HPC User Report from P. Baranova (Chair of General Materials Properties)

MD Simulations of Cracks in Heterogeneous NiAl

Molecular Dynamics simulations were performed to study the influence of heterogeneities on the fracture behavior of brittle intermetallics. Heterogeneities were created at both the atomistic and the mesoscale by varying the composition non-stoichiometric of B2 NiAl and by adding voids.

Motivation and problem definition

The fracture of (semi-)brittle solids is strongly influenced by material heterogeneities located directly at the crack front. Through their elastic interactions with the crack front, heterogeneities can accelerate, decelerate or deviate propagating cracks. In addition, the direct interaction of a propagating crack with heterogeneities can lead to (a) local crack front reorientations, which can lead to the activation of slip systems not available to the initial crack front; (b) changes of the crack front configuration, e.g. blunting, which can lead to crack trapping or (c) dynamic perturbations of the crack front, e.g. crack front waves. So far, these effects have not been studied in detail. As fracture is ultimately the result of breaking of atomic bonds, atomistic simulations are ideally suited to study crack – obstacle interactions.

Methods and codes

Atomistic simulation of the crack propagation in single crystalline NiAl in the presence of vacancies. Atoms are colored regarding their potential energy.
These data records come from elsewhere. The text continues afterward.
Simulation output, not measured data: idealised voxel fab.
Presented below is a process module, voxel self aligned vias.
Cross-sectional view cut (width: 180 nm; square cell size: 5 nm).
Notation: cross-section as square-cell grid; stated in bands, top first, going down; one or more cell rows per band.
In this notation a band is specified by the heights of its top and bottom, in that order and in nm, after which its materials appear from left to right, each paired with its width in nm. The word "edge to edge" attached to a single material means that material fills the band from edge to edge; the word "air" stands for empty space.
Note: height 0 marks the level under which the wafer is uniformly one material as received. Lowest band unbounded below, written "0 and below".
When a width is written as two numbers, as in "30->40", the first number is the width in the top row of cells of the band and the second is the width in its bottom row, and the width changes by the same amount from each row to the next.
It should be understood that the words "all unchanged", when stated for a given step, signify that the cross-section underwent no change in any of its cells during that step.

We employ mostly molecular dynamics (MD) and statics with semi-empirical many body potentials of the embedded atom method (EAM) type. All simulations were performed with the massively-parallel MD software package IMD (ITAP Molecular Dynamics). Relatively large (8-15 million atoms) simulation boxes are required to minimize finite-size effects in the study of propagating cracks, thus making the use of high-performance clusters necessary.


Using PRZE’s Lima cluster, we could increase our sample size and were able to observe crack propagation through heterogeneous material over sufficient distances and time. At the atomistic scale, structural vacancies were shown to facilitate brittle fracture. At the mesoscale, crack propagation could be stopped by the presence of voids by two different mechanisms: the stimulated emission of dislocations and through the variation of the local stress state. These results help to better understand and model the influence of microstructure on the fracture toughness of semi-brittle materials.


The project contributed towards the successful ERC CoG proposal microKIc – microscopic origins of fracture toughness and the proposal for a DFG research training group modeling fracture across the scales (FRASCAL). Parts of the project were featured in “Der Herr der Risse: Zerstören für die Wissenschaft”, TV report in Franken-Fernsehen (https://www.frankenfernsehen.tv/mediathek/video/der-herr-der-risse-zerstoeren-fuer-die-wissenschaft-2/ ) and “Sinnvolle Zerstörung”, Nürnberger Nachrichten, 17./18. Juni 2017. The results will be the basis for Ms. Baranova’s PhD thesis and an according journal publication is in preparation.

Researcher’s Bio and Affiliation

Polina Baranova received her Diploma of Specialist (Dipl.-Spec.) in Mechanics at Taras Shevchenko National University in Kyiv/Ukraine. Since May 2014, she is working as a doctoral candidate under the supervision of Prof. Erik Bitzek at the Department for Materials Science, Institute I.